A small utility script to count frequencies of words in a text file including options to stem,remove uoms, remove numerics, remove decimals, lemmitization

pip install wordfrequency==0.1



A small python script to count frequencies of words including tokenization, stemming/lemming, removal of stop words++

Accepts path to a text file as an input and will then count frequencies in text using nltk and prior to that perform cleansing on words

Requires that

NLTK is installed


Run options

inputfile -> path to file with input text to process resultfile -> path to file to write results to as a csv file additional_stopwords -> path to a file containing additional stopwords (in addition to default english ones from NLTK). Each stop word should be on a new line logfile -> path to logfile lemmetize -> if specified runs lemmitization on words stem -> if specified runs stemming of words numerics -> if specified tries to remove numerics e.g. 1250 uoms -> if specified tries to remove uoms in the form of e.g. 1m, 1m3 singlechars -> if specified tries to remove single chars decimals -> if specified tries to remove decimals e.g. 10.35


With the sample text below are an example of different outputs

I have a dog which is 30cm high and 12.5cm long. My dog likes barking all of the day. He also likes pizza. He also likes to take 1hr walks in very rainy and cold weather.

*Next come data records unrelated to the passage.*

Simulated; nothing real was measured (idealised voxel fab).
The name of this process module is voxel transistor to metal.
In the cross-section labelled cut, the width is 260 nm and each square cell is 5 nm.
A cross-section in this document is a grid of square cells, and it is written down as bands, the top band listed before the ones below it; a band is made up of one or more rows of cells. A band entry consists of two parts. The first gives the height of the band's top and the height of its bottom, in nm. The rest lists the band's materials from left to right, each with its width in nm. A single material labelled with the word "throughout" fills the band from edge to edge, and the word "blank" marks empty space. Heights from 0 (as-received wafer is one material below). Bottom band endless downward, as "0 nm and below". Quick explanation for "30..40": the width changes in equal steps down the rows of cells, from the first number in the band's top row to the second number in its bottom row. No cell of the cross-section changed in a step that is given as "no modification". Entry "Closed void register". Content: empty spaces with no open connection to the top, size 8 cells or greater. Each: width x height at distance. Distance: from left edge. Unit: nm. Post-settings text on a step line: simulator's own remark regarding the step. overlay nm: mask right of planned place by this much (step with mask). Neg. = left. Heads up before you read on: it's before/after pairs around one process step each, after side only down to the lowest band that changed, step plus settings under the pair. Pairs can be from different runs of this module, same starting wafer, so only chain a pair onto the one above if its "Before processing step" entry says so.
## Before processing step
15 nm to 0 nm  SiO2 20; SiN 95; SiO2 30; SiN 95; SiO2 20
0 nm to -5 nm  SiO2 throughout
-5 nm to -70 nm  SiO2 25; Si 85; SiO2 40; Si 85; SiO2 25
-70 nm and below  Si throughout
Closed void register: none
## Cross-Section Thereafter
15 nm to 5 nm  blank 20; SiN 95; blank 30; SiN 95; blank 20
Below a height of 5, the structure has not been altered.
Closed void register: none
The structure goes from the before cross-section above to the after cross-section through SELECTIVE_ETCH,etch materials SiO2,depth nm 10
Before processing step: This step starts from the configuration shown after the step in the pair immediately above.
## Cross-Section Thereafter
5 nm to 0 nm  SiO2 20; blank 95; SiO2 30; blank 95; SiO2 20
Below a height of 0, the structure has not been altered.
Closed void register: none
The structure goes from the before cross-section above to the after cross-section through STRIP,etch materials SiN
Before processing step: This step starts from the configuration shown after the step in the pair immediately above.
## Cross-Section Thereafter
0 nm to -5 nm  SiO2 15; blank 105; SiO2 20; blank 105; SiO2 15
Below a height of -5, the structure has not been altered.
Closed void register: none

Running just counting words and lowercasing text

python3 -m categorize categorizetext --inputfile=./sample/input.txt --logfile=./log.txt --resultfile=./results.csv

Gives the result

Word Frequency
dog 2
30cm 1
high 1
12.5cm 1
long 1
. 4
likes 3
barking 1
day 1
also 2
pizza 1
take 1
1hr 1
walks 1
rainy 1
cold 1
weather 1

Running removing numerics, singlechars, decimals and uoms

python3 -m categorize categorizetext --inputfile=./sample/input.txt --logfile=./log.txt --resultfile=./results.csv --uoms --numerics --singlechars --decimals

Gives the result

Word Frequency
dog 2
high 1
long 1
likes 3
barking 1
day 1
also 2
pizza 1
take 1
walks 1
rainy 1
cold 1
weather 1

Running removing numerics, singlechars, decimals, uoms and lemmitization

python3 -m categorize categorizetext --inputfile=./sample/input.txt --logfile=./log.txt --resultfile=./results.csv --uoms --numerics --singlechars --decimals --lemmetize

Gives the result

Word Frequency
dog 2
high 1
long 1
like 3
barking 1
day 1
also 2
pizza 1
take 1
walk 1
rainy 1
cold 1
weather 1

Running removing numerics, singlechars, decimals, uoms and stemming

python3 -m categorize categorizetext --inputfile=./sample/input.txt --logfile=./log.txt --resultfile=./results.csv --uoms --numerics --singlechars --decimals --stem

Gives the result

Word Frequency
dog 2
high 1
long 1
like 3
bark 1
day 1
also 2
pizza 1
take 1
walk 1
raini 1
cold 1
weather 1